The body of a missing Aboriginal man has been found in the river he was last seen at almost three months ago.
His family said he was a passenger of a vehicle that was pursued by officers and has been critical of authorities’ attempts to find him.
The remains were sent for forensic examination, NSW Police said, and have now been confirmed as those of Mr Copeland.
Investigators are continuing to prepare a report for the information of the NSW Coroner, and the Aboriginal Legal Service (ALS) is preparing to represent his family at an inquest.
Mr Copeland has a three-year-old son, and his partner is expecting their second child.
His family said they will remember him as a happy and bubbly young man.
“Gordon was deeply loved,” Lesley Fernando, Mr Copeland’s aunt, said on behalf of his mum Narelle, partner Josephine, and other family members.
“He was a son, father, partner, brother, cousin, and nephew.
“He was excited to welcome another child into the world later this year and we are devastated that his kids will grow up without their dad.”
Mr Copeland’s family have criticised NSW Police over its handling of the case and said they searched the river themselves, spending $8000 on “wetsuits, boats, cameras and other expenses”.
“We hope the coronial inquest will give us the answers we deserve. We are looking forward to seeking justice for Gordon,” Ms Fernando said.
Police initially searched the area in July for five days, and then followed up with a three-day search in August.
New England Police Superintendent Steve Laksa played down suggestions the family was unhappy with police search efforts last week.

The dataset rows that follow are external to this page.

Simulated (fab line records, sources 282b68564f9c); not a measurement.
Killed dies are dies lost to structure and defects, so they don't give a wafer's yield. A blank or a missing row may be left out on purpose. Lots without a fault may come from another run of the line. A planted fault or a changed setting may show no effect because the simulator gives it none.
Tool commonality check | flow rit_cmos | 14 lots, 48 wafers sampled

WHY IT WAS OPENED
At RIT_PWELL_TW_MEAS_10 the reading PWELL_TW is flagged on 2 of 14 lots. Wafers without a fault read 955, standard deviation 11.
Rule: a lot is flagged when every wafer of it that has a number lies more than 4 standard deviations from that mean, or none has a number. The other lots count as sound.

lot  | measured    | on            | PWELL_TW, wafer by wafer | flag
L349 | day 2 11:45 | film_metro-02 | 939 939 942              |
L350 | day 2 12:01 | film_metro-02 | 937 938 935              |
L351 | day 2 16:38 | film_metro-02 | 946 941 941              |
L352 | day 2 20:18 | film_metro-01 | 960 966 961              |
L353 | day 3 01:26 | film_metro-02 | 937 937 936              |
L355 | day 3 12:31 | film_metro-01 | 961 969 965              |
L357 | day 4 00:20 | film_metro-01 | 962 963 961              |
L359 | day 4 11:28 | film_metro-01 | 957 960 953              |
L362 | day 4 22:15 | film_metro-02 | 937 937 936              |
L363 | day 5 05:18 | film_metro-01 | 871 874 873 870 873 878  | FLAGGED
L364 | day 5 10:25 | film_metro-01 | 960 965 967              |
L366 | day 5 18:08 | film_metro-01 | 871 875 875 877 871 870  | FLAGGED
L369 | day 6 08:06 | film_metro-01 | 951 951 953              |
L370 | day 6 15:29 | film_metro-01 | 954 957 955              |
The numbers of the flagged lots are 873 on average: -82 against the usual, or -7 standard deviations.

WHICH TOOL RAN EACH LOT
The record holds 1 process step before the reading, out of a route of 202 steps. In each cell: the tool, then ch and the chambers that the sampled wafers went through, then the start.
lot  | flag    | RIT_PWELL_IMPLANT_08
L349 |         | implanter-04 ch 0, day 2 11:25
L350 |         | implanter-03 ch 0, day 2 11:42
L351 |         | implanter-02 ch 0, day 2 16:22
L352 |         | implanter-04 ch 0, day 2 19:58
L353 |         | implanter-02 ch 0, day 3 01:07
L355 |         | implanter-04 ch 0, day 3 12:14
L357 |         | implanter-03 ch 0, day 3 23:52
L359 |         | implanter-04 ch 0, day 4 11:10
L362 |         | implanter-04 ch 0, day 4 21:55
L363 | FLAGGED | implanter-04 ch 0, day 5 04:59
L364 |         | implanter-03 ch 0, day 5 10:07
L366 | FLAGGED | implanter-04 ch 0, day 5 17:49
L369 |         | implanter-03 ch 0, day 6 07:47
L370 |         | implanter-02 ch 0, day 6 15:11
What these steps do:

But he did confirm an “independent investigation” by Oxley Police District was now underway “in relation to the circumstances leading to the disappearance of Gordon Copeland.”
The investigation by Oxley Police District would be independent, transparent and thorough, Superintendent Laksa said.
“Gordon’s life mattered,” Acting CEO of the Aboriginal Legal Service Nadine Miles said.
“He is one of 17 Aboriginal people (who died either in custody or in a police operation) whose coronial inquests we are currently acting in.
“We don’t want this work to be necessary.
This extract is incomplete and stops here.